In order to select the technology that best fits and supports a firm’s needs, the firm must first know and understand who they are and what they want to accomplish. What is the firm’s main differentiator? What is their niche? What’s the culture like? And perhaps most importantly, what does the investor experience look like? 

For example, firms that prioritize connecting with young professionals must invest in digital engagement tools, ones that allow investors to collaborate with the firm when and how they prefer and enable them to receive advice and information on demand. Those firms that value social responsibility must have technology that can effectively manage an ESG strategy, including the rebalancing and trading to back it up. 

Understanding a firm’s strategic differentiators also helps determine what areas, if any, should be automated or outsourced. Outsourcing is rising in popularity as firms look for ways to boost efficiencies, save costs and navigate key man risk. Such a strategy gives advisors time back in their day to focus on what they do best. For many firms, this means more employee hours dedicated to sophisticated investment strategies, financial planning or intricate relationship management. Those that effectively outsource have been proven to grow faster and more efficiently with reduced risk. 

Manage the timeline 

Because the technology ecosystem has so many options and components, careful attention must be given to the timeline. To give proper time for technology evaluation and selection, the process should kick off around 18 months ahead of implementation. Think about which parts of the tech stack will take the longest to implement, and therefore should be evaluated first. For example, the portfolio management system tends to be the long pole in the tent. 

Prioritize the investor experience 

Too often, firms make the mistake of letting the technology they select dictate what the user experience looks like. In a landscape where the investor experience is the ultimate litmus test for loyalty, firms must be more proactive when it comes to architecting that journey. Instead, it should be mapped out from the start, with the firm then choosing what technology can support those specific aspects of the investor experience.   

Evaluate carefully 

When assessing the different technology options, having a clear outline of the most important questions to ask and what areas to examine the closest is key. For example, it can be tempting to get distracted by shiny new market entrants touting the newest technology, but firms shouldn’t ignore the validity and reliability of a trusted, proven technology provider. They should also consider things like technology’s architecture – is it cloud-based and modern, allowing the firm to nimbly adapt to business or client needs? Does it allow them to easily access and leverage data? 

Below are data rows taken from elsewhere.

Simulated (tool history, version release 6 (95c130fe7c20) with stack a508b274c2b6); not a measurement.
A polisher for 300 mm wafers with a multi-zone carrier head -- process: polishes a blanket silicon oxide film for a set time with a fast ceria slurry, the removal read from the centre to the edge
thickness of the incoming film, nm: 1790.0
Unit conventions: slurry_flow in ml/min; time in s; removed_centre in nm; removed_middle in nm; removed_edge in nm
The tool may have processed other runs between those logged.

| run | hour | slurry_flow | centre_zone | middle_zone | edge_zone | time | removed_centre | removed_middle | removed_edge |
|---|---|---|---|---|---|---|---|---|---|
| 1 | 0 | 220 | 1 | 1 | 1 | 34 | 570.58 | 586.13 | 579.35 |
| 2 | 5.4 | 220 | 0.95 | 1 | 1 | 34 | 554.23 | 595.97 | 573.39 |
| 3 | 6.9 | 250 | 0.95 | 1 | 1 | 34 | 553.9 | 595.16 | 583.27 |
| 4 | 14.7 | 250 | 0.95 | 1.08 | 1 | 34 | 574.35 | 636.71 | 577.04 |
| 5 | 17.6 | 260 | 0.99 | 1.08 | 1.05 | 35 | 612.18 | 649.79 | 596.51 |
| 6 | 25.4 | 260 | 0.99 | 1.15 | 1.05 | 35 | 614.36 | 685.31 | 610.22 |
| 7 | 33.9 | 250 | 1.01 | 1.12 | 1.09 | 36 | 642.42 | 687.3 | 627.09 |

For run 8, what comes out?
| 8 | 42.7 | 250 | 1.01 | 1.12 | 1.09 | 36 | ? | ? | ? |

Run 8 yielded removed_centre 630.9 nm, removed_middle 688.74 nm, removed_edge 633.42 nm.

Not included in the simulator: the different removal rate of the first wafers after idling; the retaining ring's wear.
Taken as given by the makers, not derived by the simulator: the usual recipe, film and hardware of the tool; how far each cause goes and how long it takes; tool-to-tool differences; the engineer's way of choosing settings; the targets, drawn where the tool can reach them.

One of the most important areas to consider is integration. Because there are so many pieces that make up a firm’s tech stack, it’s critical that those components are able to tightly integrate. If they don’t, the firm risks having disparate systems that don’t communicate well with another, which is detrimental to efficiency, productivity and both the employee and investor experience. Firms should look for technology providers that prioritize open APIs to avoid these challenges. 

As firms look to compete and grow in today’s uncertain market, it’s more important than ever that they approach technology strategically and comprehensively. And this doesn’t just mean a one-time decision, but an ongoing process of evaluation and consideration for each aspect of the tech stack. Those that go about their technology in the right, measured way will be well poised for success.